5.11 Time: Means across time (or other categories)
5.11.1 Data & Packages & functions
- Data: Various one-dimensional distributions (several single variables)
- Plot type: Dot plot with error bars
geom_errorbar()
: To create error barsposition=position_dodge(0.6)
: Dodge graph elements
5.11.2 Graph
- We’ll reproduce and maybe criticize as well as improve Figure 5.19 (Bauer et al. 2020)
- Questions:
- What does the graph show? What are the underlying variables (and data)?
- How many scales/mappings does it use? Could we reduce them?
- What do you like, what do you dislike about the figure? What is good, what is bad?
- What kind of information could we add to the graph (if any)?
- How would you approach a replication of the graph?

Figure 5.19: Means across time/categories
5.11.3 Lab: Data & Code
The code for Figure 5.19 is shown below (and creates Figure 5.20).
Learning objectives
- How to plot error bars
- How to dodge graph elements
The data has already been pre-processed, i.e., we have a dataframe that contains both our means as well as 90% and 95% percent confidence intervals for different subsamples of the data (as well as the full sample). The subsample are constructed from information on whether certain respondents participated across all waves or not. The dataframe also provides information on how these means should be grouped.

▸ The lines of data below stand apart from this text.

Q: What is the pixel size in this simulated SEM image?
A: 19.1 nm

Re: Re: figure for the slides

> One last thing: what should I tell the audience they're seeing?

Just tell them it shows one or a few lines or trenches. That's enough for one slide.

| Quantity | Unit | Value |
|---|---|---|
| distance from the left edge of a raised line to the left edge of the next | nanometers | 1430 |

# data_gdpr_means_time.csv
data <- read_csv(sprintf("https://docs.google.com/uc?id=%s&export=download",
"1Ay7g1iIaCyxuDj2ce8UNc4kSRubForMN"))
## Parsed with column specification:
## cols(
## wave = col_character(),
## gdpr.know.num.mean = col_double(),
## gdpr.know.num.sd = col_double(),
## n = col_double(),
## n_wo_NA = col_double(),
## se = col_double(),
## ci_95 = col_double(),
## ci_90 = col_double(),
## participation = col_character(),
## label = col_character()
## )
pd <- position_dodge(0.6)
ggplot(data, aes(x = wave,
y = gdpr.know.num.mean,
color = factor(label),
group = factor(label))) +
geom_errorbar(aes(ymin=gdpr.know.num.mean - ci_90,
ymax=gdpr.know.num.mean + ci_90,
color = factor(label)),
colour="black",
size = 1,
width=.0,
position=pd) +
geom_errorbar(aes(ymin=gdpr.know.num.mean - ci_95,
ymax=gdpr.know.num.mean + ci_95,
color = factor(label)),
colour="black",
size = 0.4,
width=.1,
position=pd) +
geom_point(size = 3,
position=pd) +
scale_shape(solid = FALSE) +
ylim(0, 100) +
ylab("% GDPR Awareness") +
scale_x_discrete(labels = c(
"Wave 1 (N = 2093)\nApr 16 - 23, 2018",
"Wave 2 (N = 2043)\nJul 24 - Aug 02, 2018",
"Wave 3 (N = 2112)\nOct 29 - Nov 07, 2018"
)) +
theme_light() +
theme(axis.title.x = element_blank()) + scale_color_manual(
values = c("black", "#e41a1c", "#377eb8", "#4daf4a", "#984ea3", "#ff7f00"),
name = "Participation",
breaks = levels(factor(data$label)),
labels = c(
"Full Sample",
"Only W1 (N = 532)",
"Only W2 (N = 482)",
"Only W3 (N = 843)",
"W1 and W2 (N = 292)",
"W1, W2 and W3 (N = 1269)"
)
)

Figure 5.20: Means across time/categories
References
Bauer, Paul C, Frederic Gerdon, Florian Keusch, and Frauke Kreuter. 2020. “The Impact of the GDPR Policy on Data Sharing/Privacy Attitudes.” Preliminary Draft, 1–22.